The United States remains the world's most decisive market. On one hand, it boasts the deepest capital markets, the strongest dollar hegemony, and the broadest institutional investor base. Therefore, both domestically regulated exchanges like Coinbase and Circle's stablecoin issuance naturally possess international pricing power. On the other hand, US regulation has long been fragmented and sluggish. Multiple agencies, including the SEC, CFTC, and FinCEN, operate independently, and legislative lags make it difficult for companies to achieve a clear compliance path. This uncertainty not only limits industry expansion but also provides new players like Bullish with the opportunity to differentiate themselves through proactive regulatory engagement. The current CLARITY Act and its debate in Congress are essentially defining the future of the industry. If enacted, it will mark a milestone in the regulatory compliance of crypto exchanges and will reshape the US market landscape.

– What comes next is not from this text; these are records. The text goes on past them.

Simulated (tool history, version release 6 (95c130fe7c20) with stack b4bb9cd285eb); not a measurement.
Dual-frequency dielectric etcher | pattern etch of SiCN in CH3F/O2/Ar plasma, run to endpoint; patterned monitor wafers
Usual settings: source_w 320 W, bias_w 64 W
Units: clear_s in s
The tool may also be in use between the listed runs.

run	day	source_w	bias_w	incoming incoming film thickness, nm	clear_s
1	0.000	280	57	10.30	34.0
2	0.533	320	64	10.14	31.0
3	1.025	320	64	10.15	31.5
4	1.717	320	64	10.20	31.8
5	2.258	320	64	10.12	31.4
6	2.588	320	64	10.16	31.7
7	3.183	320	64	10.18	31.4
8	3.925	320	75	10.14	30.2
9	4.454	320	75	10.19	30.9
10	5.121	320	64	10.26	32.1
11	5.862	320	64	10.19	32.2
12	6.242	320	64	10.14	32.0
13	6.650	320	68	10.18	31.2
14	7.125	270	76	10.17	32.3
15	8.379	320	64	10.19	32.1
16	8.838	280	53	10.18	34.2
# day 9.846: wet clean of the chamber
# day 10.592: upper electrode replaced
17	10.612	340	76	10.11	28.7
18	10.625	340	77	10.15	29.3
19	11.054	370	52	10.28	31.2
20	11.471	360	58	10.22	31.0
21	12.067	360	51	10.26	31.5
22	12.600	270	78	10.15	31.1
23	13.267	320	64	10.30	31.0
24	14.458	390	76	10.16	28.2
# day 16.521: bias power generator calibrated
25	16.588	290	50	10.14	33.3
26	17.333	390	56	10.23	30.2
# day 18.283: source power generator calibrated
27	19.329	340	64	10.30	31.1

Europe's logic is quite different. The EU's MiCA (Markets in Crypto-Assets) framework is the world's first fully codified crypto regulatory system. It establishes clear rules of the game for all member states through a unified market approach. While this approach lacks flexibility compared to the US, it offers significantly greater certainty. For exchanges, MiCA provides a predictable compliance environment, particularly for companies with a clear strategy for international expansion. This is crucial for reducing regulatory friction. Therefore, Europe may become a key hub for compliant exchanges in the future, with a wave of emerging platforms leveraging the EU market to gradually expand outward. For Bullish, if it can gain early entry with the German BaFin license, it can fully capitalize on the European market as a strategic pivot.
Asia presents a more complex picture. While mainland China strictly prohibits cryptocurrency trading, Hong Kong has pioneered an experimental path toward compliance under the "Virtual Asset Trading Platform License" framework. HashKey, one of the first licensed compliant exchanges, is striving to establish itself as the "Coinbase of Asia." Singapore continues its long-standing commitment to financial innovation and openness. The MAS, through the gradual issuance of digital asset payment and trading licenses, provides a relatively stable destination for global capital. Japan and South Korea adopt a cautious regulatory approach, but have gone further in areas such as exchange custody and user protection. Overall, Asia's compliance model leans towards a "regional pilot program followed by gradual liberalization." This means that over the next decade, the Asian market is likely to develop into multiple regional hubs, rather than a single, US-style giant. This presents both an opportunity and a challenge for Bullish: the opportunity lies in gradually entering different markets through a patchwork of licenses; the challenge lies in balancing local compliance with a globally integrated strategy.
From a geopolitical perspective, the future of crypto exchanges is closely tied to great power competition. As the global reserve currency, the US dollar is naturally tied to the international circulation of stablecoins and crypto assets. By allowing certain compliant companies to go public and liberalizing stablecoin settlement, the US is essentially tying the emerging digital finance sector to the US dollar system, thereby offsetting competition from cross-border RMB payments and Eurozone financial integration. One of the motivations behind Europe's introduction of MiCA is to provide a relatively independent compliance standard outside of the US dollar to avoid spillover from US regulation. In Asia, Hong Kong and Singapore are competing for the status of "regional financial hub." Whoever can lead in establishing a compliant ecosystem will attract more cross-border funds and transaction flows. In other words, the regulatory evolution of crypto exchanges is not just a matter of financial innovation; it is part of the reshaping of the global financial order.
For new players like Bullish, the global landscape means they can't rely solely on the US market, nor can they ignore regulatory windows in Europe and Asia. If they can simultaneously obtain regulatory licenses in multiple regions and leverage their media and data strengths to build a cross-border storytelling platform, they have the opportunity to become a global brand amidst the wave of regulatory compliance. Conversely, if they remain confined to a local market and fail to keep pace with the dynamics of policy and geography, they will be confined to a secondary player.
In the longer term, as tokenized assets, stablecoins, and central bank digital currencies become increasingly intertwined, crypto exchanges may further evolve into intermediaries of global financial liquidity. At that point, every subtle shift in policy and geopolitics will be reflected in global markets through exchange liquidity and valuations. Whether Bullish can establish a global foundation through this IPO depends largely on its ability to navigate this regulatory landscape and international competition.
The direction of crypto exchanges in the next ten years
Looking ahead to the next decade, we can see that the evolution of crypto exchanges will not remain confined to the single function of "matching buys and sells," but will gradually transform into a multi-layered financial infrastructure. Compliance is only the beginning; the more crucial question is how they can develop sustainable moats across various dimensions. Judging from their current trajectory, future strategic paths can be broadly summarized into four main lines.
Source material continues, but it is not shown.